Tricounty News

Schools & Youth

Who would have thought that, in 2012, a community would be clammoring for its own printed newspaper? (I did.)



Amid all the doom-and-gloom talk of newspapers dying, who could have imagined growing circulation in a group of small towns in central Minnesota? (I did.)

And after more than a hundred years of newspapers in all of these towns, who would dare think that there's still lots more to write about? (I did.)

Nearly two years ago, when the Shopping News ceased publication in our rural area, I started the Tri-County News PLUS. It was a way for those advertisers who were suddenly abandoned to still reach nearly everone in our particular area. I put a lot of thought and research into it.

I knew I didn't want to start a "shopper," something that looks like a newspaper but is nearly all advertising. The garbage cans in post offices everywhere are stuffed with shoppers; people don't even take them home to throw them away.

Instead, I found a way to bring our award-winning newspaper into nearly every home and business in the area and bring those abandoned advertisers along with it. It's been a resounding success. Subscribers enjoy getting a thicker paper once a month. Non-subscribers get a free paper once a month. And advertisers get a reach that's about four times our usual weekly circulation. It's a prime example of a win-win-win scenario.

Each month, on the third Thursday, either a subscription copy of the Tri-County News or the free Tri-County News Plus is sent out to every mailing address in South Haven, Kimball, Watkins, and Eden Valley. (If you live in one of these communities, don't receive it but would like to, just give us your name and address and we'll add you to our list. We are reminded each month that the mailing lists we've purchased over time are woefully inaccurate, incomplete, and sometimes just bizarre.)
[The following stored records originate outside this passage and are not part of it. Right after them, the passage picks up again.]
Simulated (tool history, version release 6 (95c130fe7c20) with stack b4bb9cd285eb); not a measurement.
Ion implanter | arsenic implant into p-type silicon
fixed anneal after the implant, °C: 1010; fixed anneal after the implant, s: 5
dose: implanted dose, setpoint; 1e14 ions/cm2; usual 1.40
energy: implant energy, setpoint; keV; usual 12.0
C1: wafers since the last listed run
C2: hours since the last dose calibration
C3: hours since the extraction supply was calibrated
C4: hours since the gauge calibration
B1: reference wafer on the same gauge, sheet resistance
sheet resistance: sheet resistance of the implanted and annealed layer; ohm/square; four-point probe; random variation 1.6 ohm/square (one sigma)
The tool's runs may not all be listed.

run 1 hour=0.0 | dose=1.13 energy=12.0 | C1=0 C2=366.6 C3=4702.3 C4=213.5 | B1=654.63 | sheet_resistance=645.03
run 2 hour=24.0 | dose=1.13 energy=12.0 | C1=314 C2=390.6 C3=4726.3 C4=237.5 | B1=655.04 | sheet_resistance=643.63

Earlier this year, it appeared inevitable that the Journal Patriot, a long-ago combined publication of the Eden Valley Journal and the

Watkins Patriot, was failing. The newspaper was delivered later and later each week, often not until the next week. Photos grew to be gigantic (an easy way to fill space), and original content disappeared. Pages were simply repeated week after week. Then it stopped. April 18 was the last regularly printed issue of the

Journal Patriot. Or was it? Three more issues would be printed, in May. Then nothing.

No one knew or could find out what was going on. All people knew was that they were no longer receiving their weekly dose of announcements, obituaries, sports photos, and outdated ads.

That first week the Journal Patriot failed to print, the City of Eden Valley had an important legal notice that needed to be printed. Because they could not print it in their official newspaper, an important hearing on the $2.5 million Highway 22 renovation project had to be repeated; no decisions could be made at the first hearing because legal publication was not made. A month later, the city engineer had to come out and re-present the whole project. Only then could the city council decide the scope and cost of the project.

That first week of non-publication, I contacted both Watkins and Eden Valley offices and the Eden Valley-Watkins school district. I knew well their predicament, not being able to print required legal notices in a timely manner. I offered my help, even before I knew what legally could be done when a newspaper ceases publication. The Tri-County News already had a means of distribution to every address there (in the Tri-County News PLUS), and we were ready at a moment's notice to do that, if needed.

In short order, the Tri-County News was named the official, legal newspaper for both cities and the school district. We've been receiving and printing school and community news for both Watkins and Eden Valley, much more than local readers had seen in quite a while.

As the first day of school approached this year, I kept wondering how we'd handle double the school and sports news. I attended a newspaper publishers' retreat in Wisconsin one weekend last month and it dawned on me: a separate EVW edition. (Creating an entirely separate newspaper was logistically and legally a problem. But an entirely separate edition - a separate paper but still technically with the Tri-County News name on it - worked beautifully.)

Then a bomb exploded.

I learned just last week, along with many others in the area, that the Paynesville Press is planning to start up a new newspaper in Eden Valley, to cover both Eden Valley and Watkins. "Interesting," is a comment we've heard a lot since that announcement. We can't print some of the other things people have said.

In the process of sorting out fact from rumor, we realized that indeed the Journal Patriot most likely will not publish again.

This threw our long-term plans into hyperdrive. The totally separate edition we'd planned to gradually ease into, well, it starts today.

We now have an office on main street in Eden Valley and we're working on signage and determining what the office hours will be. We're working on a drop-off site for Eden Valley (in addition to the one we've had in Watkins for years, at Ertl's Hardware).

Some have said, "This sounds like war." No, we're not preparing for battle. Our plan is to keep doing what we've been doing: the best job we can do, each and every week, and continuing to add and improve along the way. Input from our readers and community leaders has been invaluable. Thank you!

We've been covering both Eden Valley and Watkins for several months now, and receiving incredibly positive feedback.

Let me explain a little about the two editions. Because we've heard from so many that they love hearing news about the other communities we serve, we've decided to continue providing news and announcements for all our communities plus a few interesting things beyond. The main difference will be the size and location of the photos in each edition.

Long gone are the days of isolationism. We may live in one community, but we work, shop, visit or at least pass through several others. What's happening in one community does impact others. And more opportunities for community participation is a wonderful thing (attending benefits or school functions, utilizing libraries, trying out for plays, attending concerts or lectures, and so much more). I don't see the invisible "walls" between each town; I never have.